DO solicitors lie? The Master of the High Court, Edmund Honohan, clearly thinks they do.

In a judgment delivered last week, he stated that, of all those who swear affidavits in the court, solicitors were the group "most frequently found to have only a nodding acquaintance with the truth".

Cutting through the usual legal rhetoric, he baldly stated that solicitors' sworn statements were "not generally reliable" and that some had "debased" the concept of the affidavit and oath.


Barristers also got a lash of the gavel -- with Honohan stating that judges could not rely on banks' counsel to give an assessment of debtors' debts.

He was speaking about 'fast-track' court procedures, which allow banks and other creditors to get judgments against debtors unable to pay solicitors, or represent themselves.

The procedures breach a person's right to a fair hearing, he believes.

He also points out that a defendant often has just "one chance" to mount a defence against the affidavits, in a "surreal world" of a crowded and confusing courtroom on a Monday morning.

Solicitors have, predictably, got their writs in a twist, shouting 'objection' and denying the accusations.

The director general of the Law Society, Ken Murphy, branded them an "outrageous and utterly unjustified slur on the integrity of the entire solicitors' profession."

Mind you, the recent behaviour of some solicitors, such as runaway Michael Lynn and Ponzi schemester Thomas Byrne, has hardly increased the integrity of the profession either.

Usually spats like these barely make it beyond the walls of the Four Courts.

But fast-track debt proceedings have become, alas, all the more common in recent years.

The system may have its merits, in some instances. But those who owe money still possess rights, even if they can't afford to pay a solicitor to argue these.

The idea of banks arriving in court armed with solicitors and barristers to face down a lone individual, without representation, does not appear fair to most people.

If Mr Honohan's remarks are correct, it is not just either. Unfortunately, his warning may be too late for many people.

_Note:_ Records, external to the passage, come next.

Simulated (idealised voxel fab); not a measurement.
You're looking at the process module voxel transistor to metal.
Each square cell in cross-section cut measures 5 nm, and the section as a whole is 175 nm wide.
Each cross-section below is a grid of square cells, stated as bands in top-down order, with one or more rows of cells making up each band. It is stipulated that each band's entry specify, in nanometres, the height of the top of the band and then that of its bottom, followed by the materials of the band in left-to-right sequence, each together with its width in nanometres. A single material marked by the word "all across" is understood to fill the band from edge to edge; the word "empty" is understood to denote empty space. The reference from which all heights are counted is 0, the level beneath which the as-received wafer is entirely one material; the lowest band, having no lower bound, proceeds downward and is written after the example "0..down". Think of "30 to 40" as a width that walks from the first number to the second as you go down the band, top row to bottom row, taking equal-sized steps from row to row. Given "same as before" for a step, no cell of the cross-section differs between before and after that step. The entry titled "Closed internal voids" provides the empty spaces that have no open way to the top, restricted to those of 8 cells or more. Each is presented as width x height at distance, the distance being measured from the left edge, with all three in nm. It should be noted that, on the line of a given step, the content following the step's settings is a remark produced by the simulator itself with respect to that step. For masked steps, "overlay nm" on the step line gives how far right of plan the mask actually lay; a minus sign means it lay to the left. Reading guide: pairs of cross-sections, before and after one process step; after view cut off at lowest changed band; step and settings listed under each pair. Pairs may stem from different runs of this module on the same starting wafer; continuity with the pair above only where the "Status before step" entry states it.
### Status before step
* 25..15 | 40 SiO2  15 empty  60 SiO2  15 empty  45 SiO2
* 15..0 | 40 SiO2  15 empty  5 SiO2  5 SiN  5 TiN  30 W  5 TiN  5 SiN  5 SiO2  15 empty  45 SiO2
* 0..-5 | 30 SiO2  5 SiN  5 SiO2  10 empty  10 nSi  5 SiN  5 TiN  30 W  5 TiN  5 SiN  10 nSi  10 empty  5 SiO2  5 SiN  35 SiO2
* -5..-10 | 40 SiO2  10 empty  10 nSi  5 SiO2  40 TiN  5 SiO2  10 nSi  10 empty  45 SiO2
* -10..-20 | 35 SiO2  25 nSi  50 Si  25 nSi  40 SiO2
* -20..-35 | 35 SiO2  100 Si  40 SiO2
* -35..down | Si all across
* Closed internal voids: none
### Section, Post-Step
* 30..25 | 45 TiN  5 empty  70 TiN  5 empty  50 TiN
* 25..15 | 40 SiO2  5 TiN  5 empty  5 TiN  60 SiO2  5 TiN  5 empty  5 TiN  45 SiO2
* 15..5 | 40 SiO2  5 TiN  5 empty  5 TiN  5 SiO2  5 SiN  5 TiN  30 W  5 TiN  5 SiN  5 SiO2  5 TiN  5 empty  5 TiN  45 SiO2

Ken Murphy states that the Master of the High Court is a not a judge and that his remarks are "unworthy of anyone involved in the administration of justice".

But if I was forced to rule on the words of a respected judicial official versus an army of faceless solicitors, I know whose version of the truth I'd believe.

Ultimately, whether lawyers lie or not this row has highlighted a longstanding truth. Without representation our courts remain a confusing and intimidating place for ordinary people.

And it suits solicitors to keep it that way.